TNT Express is winning worldwide recognition for its people development initiatives. HR director Maureen Rooney explains why
here’s a lot to boast about at global delivery firm TNT Express these days. Established in 1946, the company is now the world’s leading provider of on-demand business-to-business express delivery services, operating in more than 200 countries around the world and employing 43,000 people.
TNT Express carried more than 170 million consignments last year on its 43 jet aircraft and 18,000 trucks, reporting sales of £2.9bn and profits that were 12.2 per cent higher than the previous year. The company’s mission “to be the fastest and most reliable express delivery company in the world” doesn’t pull any punches; it encapsulates the go-getting, extra-mile ethos that’s part of the culture at TNT Express.

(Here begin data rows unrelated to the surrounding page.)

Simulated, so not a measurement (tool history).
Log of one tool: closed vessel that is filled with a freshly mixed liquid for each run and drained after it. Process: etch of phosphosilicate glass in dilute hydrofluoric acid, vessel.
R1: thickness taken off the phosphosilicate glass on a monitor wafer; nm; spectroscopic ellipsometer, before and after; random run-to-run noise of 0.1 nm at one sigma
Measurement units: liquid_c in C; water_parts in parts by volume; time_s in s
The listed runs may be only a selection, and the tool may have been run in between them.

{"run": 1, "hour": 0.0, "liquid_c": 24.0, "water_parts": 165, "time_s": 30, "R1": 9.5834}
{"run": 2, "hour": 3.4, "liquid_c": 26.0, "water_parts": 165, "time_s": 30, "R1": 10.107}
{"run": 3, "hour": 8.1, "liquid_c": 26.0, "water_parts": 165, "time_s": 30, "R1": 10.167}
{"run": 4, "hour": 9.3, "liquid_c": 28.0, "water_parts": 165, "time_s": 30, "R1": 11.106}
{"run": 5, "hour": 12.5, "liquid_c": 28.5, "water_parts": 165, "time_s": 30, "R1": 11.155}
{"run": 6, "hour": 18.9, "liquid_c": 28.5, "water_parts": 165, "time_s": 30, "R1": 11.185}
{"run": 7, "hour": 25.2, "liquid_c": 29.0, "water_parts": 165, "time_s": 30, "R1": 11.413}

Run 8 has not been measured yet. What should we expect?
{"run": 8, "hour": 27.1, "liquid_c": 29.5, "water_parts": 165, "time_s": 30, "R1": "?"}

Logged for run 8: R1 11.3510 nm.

To hear director of human resources Maureen Rooney talk, people development at TNT is seen very much as a means to a strategic end: achieving profit growth and market leadership. It’s no surprise, then, that the accolades just keep coming for the company’s innovative approach to people development. Most recently, two of its European subsidiaries were ranked in the top ten of the annual ‘Best Employer in Europe’ survey by US-based human resources firm Hewitt Associates. TNT Estonia and TNT Austria were recognised for their outstanding training and positive attitude of their workforce – and judges remarked how the company’s double showing was indicative of a successful corporate culture within TNT Express worldwide.
“People want to improve here – that’s a culture within TNT,” says Rooney. “In that respect, I’m very lucky.”
Achievements
But if there’s one thing Rooney needn’t be, it’s modest. Under her leadership, TNT Express became the first company ever to be recognised globally with the Investor in People (IiP) standard. Rooney says she wanted TNT Express to seek the benchmark “in order to build a people management platform globally” – the guiding principle of which would be standardisation of positions across the global network – and to hear her enthuse over the benefits of IiP, she could well be its biggest champion [see box].
As part of the process of preparing for IiP, Rooney oversaw development of competencies for all positions within TNT and a strategy for assessing people against those competencies so that training could then be designed to fill any gaps. “The idea is that it doesn’t matter what country you’re working in, you’ll still be working to the same competency.”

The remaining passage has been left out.